Amendment to the Spanish competition law

Published on 29th Mar 2016

Draft Bill to transpose to the Spanish legislation the content from Directive 2014/104/UE of the European Parliament and of the Council, of 26 November 2014, on some rules regulating actions for damages under national law, for infringing competition laws in Member States of the European Union.

In December 2014 a European Directive that regulated the actions for damages that could be carried out by those harmed by anti-competition practices (the “Directive“) came into effect, giving Member States until 27 December 2016 to transpose it to their national laws. The Ministry of Justice has recently published a Draft Bill concerning this issue (the “Proposal“), prepared by the General Codification Agency, which aims to modify the Competition Act (the “CA“) and the Civil Procedure Act (the “CPA“), including and, in some instances, adding to the content of the Directive.

A. Competition Act

The Draft aims to introduce new Title VI to the CPA, related to paying damages to anyone harmed by restrictive competition practices. The most relevant features of this new Title VI are:

Joint and several liability: Unlike the current regulations, which do not presume that members of a union are jointly and severally liable provided that the infringer is identified, in the Draft Bill, as set out in the Directive, any companies, associations, unions or groups of companies that have jointly infringed competition rules, will be jointly and severally liable for compensating the harm caused by said infringement.

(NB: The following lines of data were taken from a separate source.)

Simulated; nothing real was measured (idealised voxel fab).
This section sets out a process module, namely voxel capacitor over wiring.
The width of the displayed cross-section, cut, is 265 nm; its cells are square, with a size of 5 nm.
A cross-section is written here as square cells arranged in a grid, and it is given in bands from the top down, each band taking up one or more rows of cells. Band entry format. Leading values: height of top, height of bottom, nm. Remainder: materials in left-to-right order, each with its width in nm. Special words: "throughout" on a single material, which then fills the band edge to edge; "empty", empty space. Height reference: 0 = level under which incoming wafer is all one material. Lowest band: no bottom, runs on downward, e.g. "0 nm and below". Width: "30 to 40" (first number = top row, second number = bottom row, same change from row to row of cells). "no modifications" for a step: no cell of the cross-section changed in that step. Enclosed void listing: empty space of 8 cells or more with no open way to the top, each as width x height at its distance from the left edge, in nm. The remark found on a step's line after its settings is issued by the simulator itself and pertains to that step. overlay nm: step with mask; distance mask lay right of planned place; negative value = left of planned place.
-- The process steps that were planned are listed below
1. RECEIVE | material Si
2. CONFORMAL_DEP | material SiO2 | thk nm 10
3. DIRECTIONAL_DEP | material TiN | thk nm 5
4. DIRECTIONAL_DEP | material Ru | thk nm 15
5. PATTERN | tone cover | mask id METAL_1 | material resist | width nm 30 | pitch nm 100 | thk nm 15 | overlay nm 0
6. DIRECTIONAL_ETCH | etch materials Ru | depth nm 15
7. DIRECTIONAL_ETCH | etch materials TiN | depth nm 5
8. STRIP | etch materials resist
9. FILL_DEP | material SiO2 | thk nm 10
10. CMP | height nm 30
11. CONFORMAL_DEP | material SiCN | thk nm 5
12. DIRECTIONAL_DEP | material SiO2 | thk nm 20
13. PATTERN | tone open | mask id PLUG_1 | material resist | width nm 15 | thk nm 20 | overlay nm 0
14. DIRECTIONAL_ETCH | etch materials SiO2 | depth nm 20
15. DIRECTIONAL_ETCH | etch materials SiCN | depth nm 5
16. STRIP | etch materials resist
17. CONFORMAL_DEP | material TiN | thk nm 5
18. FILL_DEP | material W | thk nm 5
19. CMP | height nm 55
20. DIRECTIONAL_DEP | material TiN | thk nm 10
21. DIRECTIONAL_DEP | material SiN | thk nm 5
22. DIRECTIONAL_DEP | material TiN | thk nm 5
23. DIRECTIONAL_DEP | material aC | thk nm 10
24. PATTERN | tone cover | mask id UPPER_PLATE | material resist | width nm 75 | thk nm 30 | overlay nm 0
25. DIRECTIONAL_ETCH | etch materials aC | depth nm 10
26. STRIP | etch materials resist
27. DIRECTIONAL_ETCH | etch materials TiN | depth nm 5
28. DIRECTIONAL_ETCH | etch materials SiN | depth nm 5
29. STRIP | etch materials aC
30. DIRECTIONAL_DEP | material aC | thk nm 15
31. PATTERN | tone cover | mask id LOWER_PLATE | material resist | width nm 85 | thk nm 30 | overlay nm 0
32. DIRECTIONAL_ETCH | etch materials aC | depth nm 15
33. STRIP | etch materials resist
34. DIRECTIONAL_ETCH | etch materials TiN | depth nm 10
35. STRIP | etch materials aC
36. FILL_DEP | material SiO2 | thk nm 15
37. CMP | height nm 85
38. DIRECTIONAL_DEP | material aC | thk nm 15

Also, in relation to this new Title VI, the unlawful conduct of a company may also be imputed to any legal and/or natural person that controls it, unless the financial conduct of the first one is not determined by the latter.

Limitation periods: The Draft Bill also aims to set out that the action to demand liability for damages suffered as a result of infringing the CPA will prescribe within five (5) years.

Likewise, the Proposal sets out the calculation of the limitation period. This period may start once the infraction of the competition right has ceased to exist and the claimant has knowledge, or may have been aware, of the following cumulative circumstances: that the behaviour constituted an infringement of the right of competition, that the infringement has caused harm and the identity of the infringer.

The limitation periods will be interrupted if a competition authority begins an investigation or a sanctioning procedure related to the infringement of the right of competition.

Also, the initiation of an extrajudicial settlement for claiming damages as a result of not complying with the right of competition will interrupt the period of limitation. However, this interruption will only be applied to those parties involved in an extrajudicial settlement.

Extrajudicial settlements: The Proposal also considers the effects of an extrajudicial settlement on the right to be compensated for damages. In this respect, an injured party who has been part of an extrajudicial settlement will see his/her right of compensation reduced to the terms agreed to in the settlement. In this case, the injured party may be able to act only against the other infringers.

B. The CPA

Concerning the amendment to the CPA, the Proposal would add a new Section 1 bis in Chapter V, related to the general provisions of the evidence, on how to access the sources of the evidence.

Under their responsibility, any claimant or defendant may ask the court to adopt the necessary measures to access the sources of the evidence held by the other party or by a third party.

The court may not set out these measures of their own accord, nor will it be able to approve measures which are costlier than the ones requested by the claimant or the defendant.

The measures that may be requested are those that the court believes would allow the requesting party to access documents, devices that reproduce words, sounds and images, devices that allow filing and knowing or reproducing words, data, figures and/or mathematical calculations, carried out with accounting or other purposes, expert reports, witnesses, individuals who, as a party, may be cross-examined and judicial recognition.

Additionally, and without prejudice to the above measures used to access sources of evidence, the Proposal goes further than the Directive as it establishes that, in procedures for the protection of intellectual and/or industrial property rights, a number of specific measures may also be requested: data related to the infringer, the origin and the distribution networks of the works, presentation of banking, financial, commercial and customs documentation, identification of the provider of a service of the information society and identification of the user of a service of the information society.

The information obtained through the measures allowing access to the sources mentioned in the above paragraph will be used exclusively for the jurisdictional protection of intellectual and/or industrial rights, and it may not be disclosed or notified to any third parties.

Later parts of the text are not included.